The renegotiation of Argentina's external debt will be a principal challenge for president-elect Alberto Fernaández when he takes office on December 10.
It's problematic on two fronts: first, the external creditors, who expect a reduction in the amount of money they ow, rather than a default. Second, the International Monetary Fund (IMF), who in 2018 awarded Argentina the largest loan in its history for US$57 billion. The remaining payments are on "standby" and now await the new government to resume negotiations.
Kristalina Georgieva, the new IMF chief, said Tuesday she anticipated seeing a 'sustainable' economic plan from the Frente de Todos leader. She recognised that it would be necessary to focus "strong attention on social protection" due to the increase in poverty during the presidency of Mauricio Macri, though she emphasi"ed the importance of "fiscal viability' in Argentina.
"We would like to know how the incoming government is thinking. We recognise poverty has worsened, so whatever plan the government implements should consider the impact it would have on the most vulnerable," she said Tuesday during an interview with Bloomberg.
She also mentioned the IMF was in conversation with the World Bank and the InterAmerican Development Bank to collaborate on how to support a plan that would aid social protection.

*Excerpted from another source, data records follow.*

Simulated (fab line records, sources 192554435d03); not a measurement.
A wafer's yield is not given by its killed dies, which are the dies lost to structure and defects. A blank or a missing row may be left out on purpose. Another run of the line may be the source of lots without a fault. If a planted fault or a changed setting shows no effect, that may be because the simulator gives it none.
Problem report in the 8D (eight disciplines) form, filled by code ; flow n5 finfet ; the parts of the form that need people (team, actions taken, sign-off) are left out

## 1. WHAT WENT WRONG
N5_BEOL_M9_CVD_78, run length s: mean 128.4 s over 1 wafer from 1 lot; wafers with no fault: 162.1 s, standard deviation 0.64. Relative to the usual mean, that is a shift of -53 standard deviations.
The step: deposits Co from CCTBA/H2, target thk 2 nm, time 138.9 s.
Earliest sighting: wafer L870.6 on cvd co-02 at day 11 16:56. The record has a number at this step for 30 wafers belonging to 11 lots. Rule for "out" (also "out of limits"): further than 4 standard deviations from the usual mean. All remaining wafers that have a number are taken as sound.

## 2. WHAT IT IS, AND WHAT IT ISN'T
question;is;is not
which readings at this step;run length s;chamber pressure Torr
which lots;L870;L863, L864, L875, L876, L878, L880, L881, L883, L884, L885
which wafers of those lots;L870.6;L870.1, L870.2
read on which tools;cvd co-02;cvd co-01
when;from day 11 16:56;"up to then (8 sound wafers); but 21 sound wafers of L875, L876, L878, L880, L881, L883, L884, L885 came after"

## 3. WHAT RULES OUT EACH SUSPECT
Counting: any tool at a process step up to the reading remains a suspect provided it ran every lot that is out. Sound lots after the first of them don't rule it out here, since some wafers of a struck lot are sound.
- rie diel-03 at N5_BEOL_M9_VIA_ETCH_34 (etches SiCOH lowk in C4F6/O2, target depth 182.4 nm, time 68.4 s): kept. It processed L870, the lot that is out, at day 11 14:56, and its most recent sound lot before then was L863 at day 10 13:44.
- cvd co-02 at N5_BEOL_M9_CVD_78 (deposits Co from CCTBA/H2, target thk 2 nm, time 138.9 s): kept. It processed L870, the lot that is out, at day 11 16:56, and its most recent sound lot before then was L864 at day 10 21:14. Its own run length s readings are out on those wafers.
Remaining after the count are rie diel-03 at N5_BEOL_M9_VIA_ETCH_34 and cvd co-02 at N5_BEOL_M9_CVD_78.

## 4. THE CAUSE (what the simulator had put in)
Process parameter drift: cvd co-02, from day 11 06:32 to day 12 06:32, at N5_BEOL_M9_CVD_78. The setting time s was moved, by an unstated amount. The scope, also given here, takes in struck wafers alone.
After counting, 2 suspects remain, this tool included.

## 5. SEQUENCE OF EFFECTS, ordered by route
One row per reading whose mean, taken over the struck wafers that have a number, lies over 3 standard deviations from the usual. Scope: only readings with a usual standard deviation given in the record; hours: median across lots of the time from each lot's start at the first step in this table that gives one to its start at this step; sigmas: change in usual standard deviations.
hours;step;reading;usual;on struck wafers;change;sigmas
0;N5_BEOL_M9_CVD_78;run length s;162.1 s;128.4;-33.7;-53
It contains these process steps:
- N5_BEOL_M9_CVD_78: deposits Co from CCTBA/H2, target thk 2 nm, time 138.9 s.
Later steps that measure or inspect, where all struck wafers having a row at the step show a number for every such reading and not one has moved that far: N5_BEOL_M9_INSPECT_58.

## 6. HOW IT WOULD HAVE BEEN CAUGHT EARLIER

"The government has to find a way to live with the budgetary restrictions that exist. And to do that it needs to continue working in the areas in which public spending isn't generating good results for the country," she said. "Obviously, every country should determine on its own how to do that and figure out where it should be more careful with policies to attract investment and aid growth."
"We are very open to having a conversation around these parameters, the social responsibility of the government that made promises to the people, the fiscal viability to achieve these promises, and the sustainability to hopefully return to markets," the director general added.